Help Needed urgently

I am able to implement manual memory management in Ruby.I can allocate
and deallocate the object by myself but The Garbage collector is not
marking nor allocating the object, but its creating the object. Does it
causing any memory leak?

Regards

Tridib

On Mon, Nov 28, 2011 at 21:08, Tridib B. [email protected]
wrote:

I am able to implement manual memory management in Ruby.I can allocate
and deallocate the object by myself but The Garbage collector is not
marking nor allocating the object, but its creating the object.

I don’t get what you mean.

First off, why would you want to allocate and deallocate memory
manually? This is Ruby, not C, you don’t have to do that. Having to
keep track of stuff like that manually, is why I was so happy to leave
C behind!

Second, what do you mean by “creating the object” if it’s not
“allocating the object”? Maybe you mean setting the fields, but since
memory hasn’t been allocated it’s trying to do it at address zero, or
some address that’s whatever random garbage happened to be in the
pointer?

Third, what is “it”, that’s creating the object? The GC certainly
shouldn’t be doing that.

Does it causing any memory leak?

Can’t tell yet until I have a clearer picture of what it’s doing. But
since the probability is so high, see Question One.

-Dave

Dave A. wrote in post #1034307:

On Mon, Nov 28, 2011 at 21:08, Tridib B. [email protected]
wrote:

I am able to implement manual memory management in Ruby.I can allocate
and deallocate the object by myself but The Garbage collector is not
marking nor allocating the object, but its creating the object.

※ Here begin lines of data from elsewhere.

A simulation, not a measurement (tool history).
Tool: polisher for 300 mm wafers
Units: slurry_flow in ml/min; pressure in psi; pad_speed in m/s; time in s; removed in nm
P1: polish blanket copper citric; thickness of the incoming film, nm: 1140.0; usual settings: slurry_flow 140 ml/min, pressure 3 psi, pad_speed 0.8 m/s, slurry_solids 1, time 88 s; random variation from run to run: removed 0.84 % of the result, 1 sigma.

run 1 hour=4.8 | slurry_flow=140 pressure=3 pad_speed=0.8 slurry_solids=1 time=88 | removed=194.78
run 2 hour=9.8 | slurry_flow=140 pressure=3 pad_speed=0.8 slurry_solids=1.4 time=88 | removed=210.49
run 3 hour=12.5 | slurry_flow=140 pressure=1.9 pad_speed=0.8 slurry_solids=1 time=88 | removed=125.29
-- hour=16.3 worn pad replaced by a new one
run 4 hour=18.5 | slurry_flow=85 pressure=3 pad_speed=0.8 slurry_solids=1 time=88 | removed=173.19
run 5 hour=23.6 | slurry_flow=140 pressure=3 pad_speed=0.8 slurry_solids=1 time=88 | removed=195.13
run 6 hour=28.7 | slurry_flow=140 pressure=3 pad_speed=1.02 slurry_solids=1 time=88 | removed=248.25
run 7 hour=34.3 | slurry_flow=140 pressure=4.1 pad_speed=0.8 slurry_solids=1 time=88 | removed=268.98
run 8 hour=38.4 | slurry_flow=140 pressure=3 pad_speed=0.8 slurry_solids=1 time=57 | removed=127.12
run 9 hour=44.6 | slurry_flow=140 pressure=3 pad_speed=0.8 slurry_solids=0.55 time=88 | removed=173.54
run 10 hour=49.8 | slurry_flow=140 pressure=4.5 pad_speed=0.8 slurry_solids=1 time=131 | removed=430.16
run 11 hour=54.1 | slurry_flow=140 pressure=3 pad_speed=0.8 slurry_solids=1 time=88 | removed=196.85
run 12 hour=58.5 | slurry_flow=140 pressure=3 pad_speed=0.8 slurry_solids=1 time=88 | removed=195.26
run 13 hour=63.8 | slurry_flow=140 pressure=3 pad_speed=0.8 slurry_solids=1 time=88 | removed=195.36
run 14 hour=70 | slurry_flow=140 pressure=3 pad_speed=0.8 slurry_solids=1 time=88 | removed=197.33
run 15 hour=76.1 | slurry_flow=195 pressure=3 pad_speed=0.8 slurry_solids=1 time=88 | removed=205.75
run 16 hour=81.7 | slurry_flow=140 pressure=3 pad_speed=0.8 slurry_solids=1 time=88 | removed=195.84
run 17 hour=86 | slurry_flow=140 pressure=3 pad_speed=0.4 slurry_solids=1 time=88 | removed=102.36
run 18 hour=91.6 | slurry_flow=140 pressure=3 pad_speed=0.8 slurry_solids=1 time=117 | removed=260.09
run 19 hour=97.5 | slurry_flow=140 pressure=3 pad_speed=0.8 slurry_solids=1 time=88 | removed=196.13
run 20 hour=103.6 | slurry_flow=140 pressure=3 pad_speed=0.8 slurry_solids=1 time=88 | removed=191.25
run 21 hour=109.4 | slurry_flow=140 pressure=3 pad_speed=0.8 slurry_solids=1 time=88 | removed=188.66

I don’t get what you mean.

I am trying to allow the user to manually allocate and free memory
whenever they want to.

First off, why would you want to allocate and deallocate memory
manually? This is Ruby, not C, you don’t have to do that. Having to
keep track of stuff like that manually, is why I was so happy to leave
C behind!

I learned from a paper based on Java that if we implement manual
deallocation of objects along with Garbage Collection then it can
improve the performance by 30%. So i am trying to implement the same
scenario in Ruby.

Second, what do you mean by “creating the object” if it’s not
“allocating the object”? Maybe you mean setting the fields, but since
memory hasn’t been allocated it’s trying to do it at address zero, or
some address that’s whatever random garbage happened to be in the
pointer?

Creating the Object means-- I debugged some print statement inside
rb_newobj() method in gc.c file to check when the new object is defined.
So I can see that statement of mine.

Tridib B.

Tridib B. wrote in post #1035615:

I debugged some print statement inside rb_newobj() method in gc.c
file to check when the new object is defined. So I can see that
statement of mine.

Set a breakpoint on that function in GDB instead of printing things.
It will save you time and help you explore and learn the code faster.